And now I’m ready to talk about my reaction to Reeves’s book. The first part of it is impressive, necessary, and interesting with the factual and data inclusions. The impressive scholarship of the book is represented by the forty-seven some pages of “notes” at the end. But then the author falls into the ‘opposite sex” trap and I got my hackles up. First off, he declares – more than once – that people on the left “blame the victim.” I’m as far to the left on this issue as anyone I know of, and in no way do I blame the victim. My concern is how men have been victimized by the patriarchal culture, just as women were/are. And then, after a quick and subtle bow to the reality of what “significant differences” really means, he goes on to talk in generalized terms about men and women almost as if they are two different breeds. OK. I confess, maybe I’m reading it wrong, but that’s what hit me. I remember, as a grown woman with a solid academic career, feeling shame and guilt when I read pompous declarations about women being, for example, nurturers. Yes, I have two children whom I have loved for almost sixty-five years, but, truth-be-told, I never felt a longing to “be a mother.” Even now I feel a smidgen of guilt about that. So how are men supposed to feel when told that “men are aggressive” If they aren’t. That’s the kind of thing that feeds the difficulty in assessing who one can be free to be.
No, those of us on the left in this issue do not “blame the victim.” We, or at least I, do look forward to the day when we can all be free to respect ourselves and others without feeling the need to dictate acceptable personality characteristics. Do I dare say I look forward to the day when we can be free to love without bumping up against the gender rules? As a matter of fact, I do believe that is happening. I remember Rosey Greer singing “It’s all right to cry” on the children’s record put together by Marlo Thomas back in the day.

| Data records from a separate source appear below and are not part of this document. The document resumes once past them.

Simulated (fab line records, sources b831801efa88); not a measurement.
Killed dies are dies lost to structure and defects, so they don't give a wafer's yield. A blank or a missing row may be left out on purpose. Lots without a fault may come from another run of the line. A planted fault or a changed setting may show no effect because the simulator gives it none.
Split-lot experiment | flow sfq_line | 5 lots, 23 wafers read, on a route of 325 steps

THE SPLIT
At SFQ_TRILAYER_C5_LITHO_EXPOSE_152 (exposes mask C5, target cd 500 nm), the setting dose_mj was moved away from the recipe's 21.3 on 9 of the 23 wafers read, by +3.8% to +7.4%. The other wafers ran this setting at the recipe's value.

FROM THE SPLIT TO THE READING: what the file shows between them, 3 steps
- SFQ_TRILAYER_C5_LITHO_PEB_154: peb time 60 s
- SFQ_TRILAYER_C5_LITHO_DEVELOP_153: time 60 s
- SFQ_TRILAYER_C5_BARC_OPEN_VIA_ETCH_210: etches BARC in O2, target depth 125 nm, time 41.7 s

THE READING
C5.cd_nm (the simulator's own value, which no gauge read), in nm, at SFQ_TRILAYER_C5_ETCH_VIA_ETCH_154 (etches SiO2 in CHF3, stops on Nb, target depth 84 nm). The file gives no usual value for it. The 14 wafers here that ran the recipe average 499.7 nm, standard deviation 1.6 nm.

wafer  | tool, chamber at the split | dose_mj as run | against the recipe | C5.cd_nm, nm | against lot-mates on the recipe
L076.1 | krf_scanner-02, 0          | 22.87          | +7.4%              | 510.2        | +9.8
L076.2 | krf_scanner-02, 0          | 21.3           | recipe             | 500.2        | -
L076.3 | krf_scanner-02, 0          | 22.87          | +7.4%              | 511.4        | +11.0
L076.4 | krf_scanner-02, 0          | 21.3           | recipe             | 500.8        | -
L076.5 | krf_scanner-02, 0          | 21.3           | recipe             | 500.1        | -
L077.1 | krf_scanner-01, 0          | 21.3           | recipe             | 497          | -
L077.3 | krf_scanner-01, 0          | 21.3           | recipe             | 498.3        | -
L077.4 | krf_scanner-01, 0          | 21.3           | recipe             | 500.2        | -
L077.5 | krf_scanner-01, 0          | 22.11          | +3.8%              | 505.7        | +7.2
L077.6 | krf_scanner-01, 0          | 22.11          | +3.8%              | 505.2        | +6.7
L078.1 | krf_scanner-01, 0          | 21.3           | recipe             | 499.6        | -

So, as for Of Boys and Men, I’m glad Reeves wrote it. I’m glad people are reading it. I hope others will respond as emotionally and urgently as I did. And I hope they will realize he fell into the “opposite sex” trap when he suggested boys should start school a year later, as if all boys are behind the development of all girls. I hope this will be the beginning of the complex conversations, research, recommendations, and actions needed to refresh our systems to meet the genuine growth needs of all our people. And speaking of “all our people,” how about the men of color who have suffered such a different experience from the traditionally white subjects of psychological studies?